Proposal: Implicit self in Python 4.x (reduce boilerplate in instance methods)

Hi everyone,

I’ve been exploring ways to reduce boilerplate in Python’s class syntax, and I would like to share a proposal for implicit self in instance methods, as a potential feature for Python 4.x.

:glowing_star: Idea Summary:

Python currently requires all instance methods to explicitly declare self as the first parameter. While this is consistent and explicit, it can also be repetitive and adds syntactic overhead—especially for beginners or developers familiar with other OO languages where the instance is automatically inferred.

This proposal suggests allowing the self parameter to be implicitly injected by the interpreter if it’s omitted from method definitions. The change is fully backward compatible and intended for Python 4.x (major version).

:page_facing_up: Full Proposal:

I’ve prepared a detailed draft that includes:

  • Motivation and comparisons with Java, Kotlin, JS
  • Backward compatibility strategy
  • Examples with and without implicit self
  • Common criticisms and counterpoints
  • Migration and tooling considerations

You can read the full text here (formatted like a PEP):


Before considering turning this into a formal PEP, I’d love to hear your thoughts:

  • Is this directionally interesting for the future of Python?
  • What corner cases or problems might arise in practice?
  • Is it worth prototyping a @implicit_self decorator first?

Looking forward to feedback!

Thanks,
[DevDasher]

This proposal does not reference any of the history of the discussion here and therefore does not address any of the issues of why self is currently explicit.

Please at least read Neopythonic: Why explicit self has to stay, and address the points there.

Also, if you would like to seriously propose this idea, your linked pre-PEP proposal appears very low quality (it gives strong written by AI vibes), have a look at the PEP submission process, read other PEPs that have proposed changes to the language, and at look at what they provided in order to justify changes.

I would suggest that in it’s current state that your proposal doesn’t bring anything novel to discuss, and therefore it is better to simply reference older discussions on this topic.

7 Likes

I don’t think there will be a Python 4, but if there was implicit self would probably be rejected as it was for Python 3.

PEP 3099 memorializes the decision and links to the discussion.

  • self will not become implicit.

Having self be explicit is a good thing. It makes the code clear by removing ambiguity about how a variable resolves. It also makes the difference between functions and methods small.

Thread: “Draft proposal: Implicit self in Python 3.0”

6 Likes

Hello DevDasher and welcome to the python community

Might I ask you a question: How experienced are you with python?
The reason for my question: I suppose that you are an experienced programmer, but new to python…?

As I started with python I had this “meh, why?” several times. But this phase goes over and within a short time I saw the “why”. So I’m wondering if you’re new to the party and are struggling with some new habits?
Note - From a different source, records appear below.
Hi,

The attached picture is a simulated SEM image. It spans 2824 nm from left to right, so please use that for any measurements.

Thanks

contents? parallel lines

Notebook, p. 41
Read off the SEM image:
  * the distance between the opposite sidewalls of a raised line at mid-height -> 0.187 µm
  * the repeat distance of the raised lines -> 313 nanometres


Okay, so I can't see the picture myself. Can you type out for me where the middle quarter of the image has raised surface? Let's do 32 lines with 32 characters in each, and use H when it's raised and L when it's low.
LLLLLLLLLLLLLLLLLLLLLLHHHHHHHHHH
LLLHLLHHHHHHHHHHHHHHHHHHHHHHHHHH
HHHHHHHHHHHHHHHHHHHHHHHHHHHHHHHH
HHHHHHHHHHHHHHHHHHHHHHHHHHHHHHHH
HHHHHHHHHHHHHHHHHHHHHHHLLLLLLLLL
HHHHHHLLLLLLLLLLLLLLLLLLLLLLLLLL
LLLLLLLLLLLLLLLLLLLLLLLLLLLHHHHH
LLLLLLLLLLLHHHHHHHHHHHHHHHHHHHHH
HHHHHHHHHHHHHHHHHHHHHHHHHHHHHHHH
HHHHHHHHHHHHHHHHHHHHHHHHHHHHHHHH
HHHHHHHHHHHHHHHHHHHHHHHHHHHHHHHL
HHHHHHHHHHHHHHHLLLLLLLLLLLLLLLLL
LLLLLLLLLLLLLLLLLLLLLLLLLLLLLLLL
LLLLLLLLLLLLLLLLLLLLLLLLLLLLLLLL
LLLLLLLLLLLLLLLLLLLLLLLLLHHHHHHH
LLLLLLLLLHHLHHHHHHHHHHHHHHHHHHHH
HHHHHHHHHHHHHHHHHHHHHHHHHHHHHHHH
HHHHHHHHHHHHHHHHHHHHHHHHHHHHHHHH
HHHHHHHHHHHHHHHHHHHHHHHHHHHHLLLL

If this is the case you might give you some more time before you try to change python to the famous V4.0.

3 Likes

Apart from the issues already raised, your proposal makes multiple references to the “first parameter” as if it is somehow determinable whether the first parameter is supposed to be self, when in fact this is not the case. For instance you have:

:white_check_mark: Example — With Implicit self

class User:
    def __init__(name):
        self.name = name

    def greet():
        print(f"Hello, {self.name}!")

That __init__ does have a first parameter, which is name. Every method that has any (positional) parameters has a first parameter. The language does not require that a parameter intended to hold the instance be named self.